I've been so absent from my first love - film criticism - that I'm really rather embarrassed. I'm still a movie lover, first and foremost, and not getting to write about it hurts my soul.
And so, perhap, it makes sense to make a fresh start with an old favorite: James Bond, and Skyfall, the latest entry in the saga.
Skyfall marks Daniel Craig's third foray into the Bond mythology, a journey that's
been fascinating, and slow, often for reasons beyond creative control (since Quantum of Solace, MGM went bankrupt). The film arrive in time to celebrate the 50th anniversary of Bond films (Dr. No, 1962), and carries the usual weight of these exercise, all the expectations intact, a built-in audience waiting to be delighted... and disappointed.
The big surprise of Skyfall is how solidly the machinery works, how cleanly it wraps up a set of loose ends and puts the story back on familiar ground and known territory. Strikingly well plotted, making the most of its strengths, Skyfall makes the strongest case yet that Craig's Bond is one of the best, a grand reimagination of the genre that's respectful of the past but not bound to it. At the same time, Skyfall is, at worst, a pretentious mess: a low budget act of desperation, hampered by some egregious hammy acting and sloppy scene chewing from talents who really should know better. The balancing act between the best and worst of its impulses, to me, is what makes Skyfall better than most, but a bit a big budget disappointment.
First, the good: Craig's Bond is what makes the film work, and work well, for much of the story. Accidentally "killed off" in the lively opening (a fine,if somewhat derivative chase through Istanbul, ending in a familiar feeling battle atop a moving train), Bond returns home to England when MI6 is attacked, and a list of undecover spies is exposed. Traipsing off to Shanghai, Bond discovers the madman (natch) behind these diabolical schemes, bringing him to justice... only to have the mad genius use just such an outcome in his favor to wreak more havoc. The action culminates in a fierce battle at Bond's childhood home (the titular Skyfall), where a few final twists play out.
Craig's strengths remain readily apparent: his impressive physicality, his solid acting chops, his ability to give a conventional, well defined role a sense of freshness and innovation. Where Connery (and Brosnan) inhabited the part as movie stars - more an act of being than pretending - or Moore played everything as simply dashing and debonair, Craig finds a role to inhabit, an actual part to play. It's marvelous to see what an actor could do with the part, and Craig never makes it simple, or easy.
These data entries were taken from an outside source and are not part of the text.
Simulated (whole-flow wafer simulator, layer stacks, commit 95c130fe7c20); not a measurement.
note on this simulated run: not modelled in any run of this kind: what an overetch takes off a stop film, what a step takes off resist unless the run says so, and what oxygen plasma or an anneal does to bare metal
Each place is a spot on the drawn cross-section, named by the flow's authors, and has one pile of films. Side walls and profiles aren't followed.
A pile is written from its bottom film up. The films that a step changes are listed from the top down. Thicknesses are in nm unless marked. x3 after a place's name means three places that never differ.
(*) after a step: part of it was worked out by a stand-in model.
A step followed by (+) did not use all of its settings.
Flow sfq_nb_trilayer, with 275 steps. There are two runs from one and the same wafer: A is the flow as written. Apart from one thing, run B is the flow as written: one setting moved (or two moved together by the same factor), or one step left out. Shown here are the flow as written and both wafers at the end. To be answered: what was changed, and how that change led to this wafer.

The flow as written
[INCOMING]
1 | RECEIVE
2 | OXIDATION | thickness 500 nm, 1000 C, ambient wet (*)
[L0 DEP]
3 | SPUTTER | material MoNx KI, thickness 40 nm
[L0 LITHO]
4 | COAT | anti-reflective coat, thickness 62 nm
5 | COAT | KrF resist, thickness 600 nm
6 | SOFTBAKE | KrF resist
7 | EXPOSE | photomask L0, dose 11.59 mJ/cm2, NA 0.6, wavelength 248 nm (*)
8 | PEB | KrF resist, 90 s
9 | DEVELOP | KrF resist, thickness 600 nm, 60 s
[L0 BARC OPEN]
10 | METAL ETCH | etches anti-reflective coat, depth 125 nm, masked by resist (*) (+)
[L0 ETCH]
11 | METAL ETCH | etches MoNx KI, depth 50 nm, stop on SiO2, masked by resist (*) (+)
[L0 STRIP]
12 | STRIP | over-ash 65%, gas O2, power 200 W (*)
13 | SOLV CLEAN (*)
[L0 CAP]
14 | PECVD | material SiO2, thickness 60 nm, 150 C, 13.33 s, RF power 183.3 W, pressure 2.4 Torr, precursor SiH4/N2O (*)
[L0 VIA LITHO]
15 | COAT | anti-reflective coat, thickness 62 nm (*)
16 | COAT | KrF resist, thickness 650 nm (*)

Well, except for the part where he makes Bond seem... well, easy: as usual, Craig doffs his top at the drop of a hat (or a sheet), making Bond his own Bond girl (who needs Ursula Andress when Craig's there to bound out of the surf topless?). It's a remarkable, respectful Bond world where Craig is, time and again, more naked onscreen than his female costars, at the same time making the obvious point that he's the show, the reason people paid to get in (and really, isn't that being an honest hooker, at least?).
Indeed the film's creepiest, yet slyly sexiest moments are the interplay between Bond and the mad genius Silva, overplayed by Javier Bardem. In their initial confrontation, Bardem gets especially physical, tracing Bond's chest and parting his thighs (no, seriously - it's amazing, in its way), and making suggestive comments about his "first time." It's heartening, I suppose, that Craig has a comeback ("who says it's my first time?"), but there's a subtext here that's old and especially homophobic, a notion that gay is sick and weird, the province of mad geniuses and creepy freaks. Bardem is a mystery to me - I frankly don't get his appeal and I've yet to be truly impressed by him onscreen as an actor - but the problematic role of Silva is ultimately not about him. The bigger problem is the "mad freak genius" aspect of Bond villains, especialy when they don't seem especially menacing, scary or dangerous. Still Bardem's "jamon con queso" performance - all ham and cheseiness - doesn't help. Understated muttering is still scene chewing if you do too much of it.
The rest of the (small cast of) supporting players is fine - obviously Judi Dench's M, but also Ben Whishaw's fine turn as Q, and Albert Finney and Ralph Fiennes, as well as underused Naomie Harris - but there's a sense of using a machine gun to kill a squirrel in the acting talent assembled. Actiually, the machine guns in this film also seem like overkill, too. There's acting aplenty in the supporting cast, often too much to too little effect. Whishaw's too tic-y, Finney is wasted, Fiennes is adequate, but not especially memorable. Only Dench, with and without Craig, seems to have mastered the right balance of hammy and serious needed to make a vast commercial enterprise like this work, proof, as if one needed it, of how seasoned and smart Dench is as a performer. It is, dare I even say it, practically worth another Oscar nomination.
Of the other details, there's not much to be said - Adele's theme song is both one of the best Bond themes ever, and surely one of her best performances as well. The gowns are sumptuous - especialy in the Macau casino squence. The Bond toys, are minimalist but classy (only Craig could make Bond's shaving routine into the sexiest thing imaginable), though Bond's shrunken suiitings are getting to look kind of excessively tight on Craig's yes, impressive, physique. The title sequence is, yet again, top notch.
Visually the film is a feast, and Sam Mendes deserves considerable credit for how good this thing looks, and how solidly he handles elements, like the action sequences, that one might think were beyond him. Mendes is good for not losing sight of his actors in the midst of the derring-do, at his best in moments where the action doesn't just snap and crackle, but actually shows us character development as well. Why, oh why, then can't Mendes seem to get more of a handle on Bardem's messy, psychotic, morass of a performance? Charitably, I'm willing to accept tht Mendes made a bad thing better than it ight have been otherwide; but if there's a next time, Mendes will need to do better on the villain front.
And of course, there will be a next time, a more familiar time with a more conventional MI6, with a reimagined Moneypenney and other details more in line with familiar expectations (how's that for avoiding a siginificant spoiler?). Craig owes us, and Bond, more time, and more films, to see what he makes of his Bond. And, three films in, it seems fair to admit that he's done a pretty decent job of it, so far.